For the motorsport consumer, the theatre of competition is captivating: each race is a kind of illusion calculated to allow an audience to be transported to another place entirely.
At present Formula 1 is getting this right whether at the tracks with unforgettable races like Jeddah last Sunday or with its ‘Drive to Survive’ phenomenon that is making its footprint in lucrative global territories go stratospheric.
In Formula E terms the florid description in the opening paragraph is even more important because unlike most other motorsport series it is racing for a stated purpose beyond a sporting or technical adventure.
But when manufacturers elect to cease their commitment in motorsport one of two things usually comes to the surface.
The first is the old trope of ‘this is what manufacturers always do anyway, flit in and flit out’.
The second is that there are ‘plenty more fish in the sea, you just watch, they’ll be back’.
In Formula E we have watched for the last 12 months as Audi, BMW and then Mercedes announced their planned exits, and as it stands there doesn’t appear to be an oversubscribed substitutes bench of manufacturers ready to come in to the third era of Formula E.
But if you look a bit harder, focus instead of squinting, and there may be hope.
Now, Maserati appears the only one of those two likely to be taking the plunge.
And then there is McLaren. It is expected to give notice at the end of this month that it will not, for the time being at least, be adding Formula E to its racing portfolio, having had the option to do so.
In Maserati’s case there are complexities, notably the recent inconveniences of DS and Techeetah’s partnership that centred upon the collapse of a significant investment and then a rebuilding of the team’s structure.
This will mean DS takes on greater operational and budgetary influence in 2022, although not any formal stake holding in the operation, which will still remain under the control of SECA, the Chinese sports marketing founder and owner.
At Lucid, it will concentrate first on selling and delivering its new road cars, specifically the Lucid Air, which had some rave reviews upon unveiling in 2020.
Lucid, under its technology arm Atieva, will produce and supply the frontal MGU systems for the Gen3 car from 2023 onwards.
Whether or not this will prise open a buzzing hornets’ nest like Williams Advanced Engineering and Jaguar’s supply and race question marks remains to be seen.

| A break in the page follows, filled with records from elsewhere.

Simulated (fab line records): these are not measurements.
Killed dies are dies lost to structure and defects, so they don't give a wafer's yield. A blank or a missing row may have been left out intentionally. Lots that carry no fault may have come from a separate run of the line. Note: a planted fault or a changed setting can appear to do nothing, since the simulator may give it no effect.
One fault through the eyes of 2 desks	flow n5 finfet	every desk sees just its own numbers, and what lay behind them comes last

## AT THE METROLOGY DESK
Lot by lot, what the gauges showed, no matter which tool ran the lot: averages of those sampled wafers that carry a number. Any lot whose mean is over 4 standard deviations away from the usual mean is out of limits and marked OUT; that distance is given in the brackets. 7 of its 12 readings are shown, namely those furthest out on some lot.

The good news for Formula E and the FIA is that together they seem to have devised regulations that benefit both the manufacturer and the privateer.
This was underlined by customer deals having to include precisely the same software packages from manufacturer to privateer team from 2023 onwards.
Amendments to the Gen3 Manufacturer Registration Procedure also state that if a manufacturer exits the championship, it will have to keep supplying any customer teams until the end of the Gen3 rules set in 2026.
Also, the FIA has introduced a €600,000 cost cap initiative across both cars on manufacturer services associated to the supply of cars. This is less than half of the previous estimated amount for the Gen2 package.
This details technical engineering support of at least two engineers and also software updates in addition to the running of simulator models.
The philosophy behind these moves is, according to the FIA’s Frederic Bertrand, so that “we always manage that a privateer could compete with a tier one team and can be competitive”.
“When we see the way that the championship has evolved along the years, there are things which have changed,” Bertrand told The Race.
“But I would say it became more compact in terms of performances than having someone taking the lead and leaving the rest of the pack behind.”
He’s right. When Audi did a deal with Envision Virgin Racing in 2018 it began a strong and fruitful relationship which bore out a remarkable parity.
Remarkably EVR matched Audi’s tally over the first three seasons of their four-year agreement, with four wins apiece.
In fact, the two were so evenly matched that even on points collated since they started their liaison in 2018 Audi bagged just five more than EVR!
The PR, from a sporting and technical sense, was nice and shiny. But in reality, it was commercially dissatisfying for Audi.
That’s the good stuff. The not-so-good is the instability that manufacturers can bring for all concerned, and Bertrand has some rather biting words on this subject.
“What we clearly see is that the interests of the manufacturer may vary, and sometimes not necessarily in a very rational way,” he says.
“I would say it’s difficult because they are for sure rational with their targets and what we try to achieve and what we try to showcase.
“Sometimes we wonder why they are leaving electric [racing] right now where they are focusing so much on producing electric cars.
“I would say that our target is clearly to give them the best product we can so that they feel interested in showcasing here and they also feel interested in what we learn in terms of technology and technical management and training of their engineers, etc.”
Bertrand has a valid point here. Some of the tech seen in Audi’s Formula E cars will be on the fearsome looking Dakar beast it will unleash shortly on the great trans-country rally raid.
And BMW is proud of its carry over from its Formula E programme to aspects of its new LMDh project, especially on the human resources side.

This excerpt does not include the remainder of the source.